The Supreme Court on Tuesday issued a notice to the Centre and the Election Commission of India on a public interest litigation (PIL) filed by Delhi-based NGO Association for Democratic Rights (ADR). The PIL challenged the recent amendments related to political funding under which corporates have now been allowed to donate over 7.5% of their average net profit to a political party.
The notice is being seen as a major boost to the civil rights group’s fighting for transparency as the recent amendments to the law related to political funding have not made the process any more transparent – when it comes to private donations or corporate funding.
Appearing for ADR before a bench, senior advocate Prashant Bhushan had also questioned why political parties have now been allowed through the amendment to accept political donations by way of electoral bonds without disclosing their source.

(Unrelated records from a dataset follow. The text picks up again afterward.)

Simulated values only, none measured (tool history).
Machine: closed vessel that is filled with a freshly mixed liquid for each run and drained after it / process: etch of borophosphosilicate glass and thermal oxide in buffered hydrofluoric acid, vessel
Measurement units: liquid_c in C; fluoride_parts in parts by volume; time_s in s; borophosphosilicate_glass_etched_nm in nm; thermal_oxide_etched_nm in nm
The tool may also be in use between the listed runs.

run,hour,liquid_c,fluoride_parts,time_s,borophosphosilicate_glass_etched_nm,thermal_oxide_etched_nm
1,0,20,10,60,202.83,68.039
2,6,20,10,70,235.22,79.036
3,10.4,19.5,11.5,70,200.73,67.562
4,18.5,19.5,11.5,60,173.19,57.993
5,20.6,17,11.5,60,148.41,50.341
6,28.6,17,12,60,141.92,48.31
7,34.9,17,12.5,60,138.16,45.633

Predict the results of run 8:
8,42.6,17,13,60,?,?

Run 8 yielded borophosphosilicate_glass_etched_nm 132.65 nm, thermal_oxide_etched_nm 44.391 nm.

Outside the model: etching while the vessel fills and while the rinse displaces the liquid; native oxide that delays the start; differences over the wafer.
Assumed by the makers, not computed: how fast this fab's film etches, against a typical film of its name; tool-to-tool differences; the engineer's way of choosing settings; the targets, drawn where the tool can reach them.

The new amendments had been passed by the parliament in March this year. They were part of the proposals by finance minister Arun Jaitley in his Union Budget speech on February 1 this year.
Donation limit lowered from Rs 20,000 to Rs 2,000
Jaitley had insisted that the curbs on political funding proposed by him would improve transparency, a claim which was countered by several civil rights groups.
Among the announcements Jaitley made, one pertained to lowering the limit of donations to political parties from a single source to Rs 2,000 from Rs 20,000. Also, he had announced that parties would be entitled to receive donations by cheque or through a digital mode from their donors.
But activists had countered the minister’s claim that this would “evolve a transparent method of funding political parties which is vital to the system of free and fair elections”.
The NGO later brought out a report stating that lowering the limit to Rs 2,000 would not help as the parties would be inclined to show a larger number of small value donations. It released a report in July this year stating that while the total income of national and regional political parties in the 10 years till 2014-15 stood at Rs 11,367 crore, with Congress getting the biggest share of Rs 3,982 crore, nearly 69% of the income of these parties was from “unknown sources”.
In fact, the ADR pointed out that the income from unknown sources rose by 313% during the period for all parties and by 652% for regional parties. It also pointed out that Bahujan Samaj party had shown all 100% of its donations as small ones and thus from “unknown sources” even as its total donations rose 2057% from Rs 5.19 crore in 2004-05 to Rs 111.96 crore in 2014-15.
In the recent years though, the ADR report said that BJP emerged as the largest beneficiary of political donations. When it came to donations from corporate or business houses, it said between 2012-13 and 2015-16, the party received 92% of its donations from this group whereas in the case of the Congress, the figure stood at 85%. On the other hand, the Communist Party of India received the lowest share of corporate donations at 4% while the Communist Party of India (Marxist) got 17%.
Electoral bonds also do not improve transparency
Jaitley had also noted that “as an additional step, an amendment is being proposed to the Reserve Bank of India Act to enable the issuance of electoral bonds in accordance with a scheme” under which “a donor could purchase bonds from authorised banks against cheque and digital payments only.” He had added that these bonds “shall be redeemable only in the designated account of a registered political party.”
The minister had stated that “the existing exemption to the political parties from payment of income tax would be available only subject to the fulfilment of these conditions. This reform will bring about greater transparency and accountability in political funding while preventing future generation of black money.”
However, as several RTI activists like Venkatesh Nayak had pointed out the amendments would make thepolitical party funding “largely opaque in the future.”
With respect to electoral bonds, he had stated that the Finance Bill had proposed amendments to the Reserve Bank of India Act, 1934 to allow for the issuance of electoral bonds that individuals and companies can buy through commercial banks and to the Income Tax Act, 1961 to exclude donations received by these political parties through electoral bonds.
Stating that the aim of the amendment was to exempt the parties from each year reporting to the IT department in order to continue to avail income tax exemptions, Nayak had stated that the NDA government under Atal Bihari Vajpayee too had introduced Section 29C in the Representation of People’s (RP) Act to make all recognised national and state level political parties to make annual declarations of contributions received from individuals and companies in excess of Rs 20,000 but as the ADR data had shown, the exercise had ineffective in ensuring transparency. He had said the new amendments proposed to the RP Act would only ensure that the political parties will not be required to disclose the identity of individuals and companies who make donations through electoral bonds bought from the commercial banks.
He had noted that clauses 135 and 136 of the Bill that seek to amend section 29C of the RP Act would get the parties exemption from this process by “excluding electoral bond” from the purview of reporting. Therefore, Nayak had charged that “electoral bonds have the potential to make political party funding largely opaque.”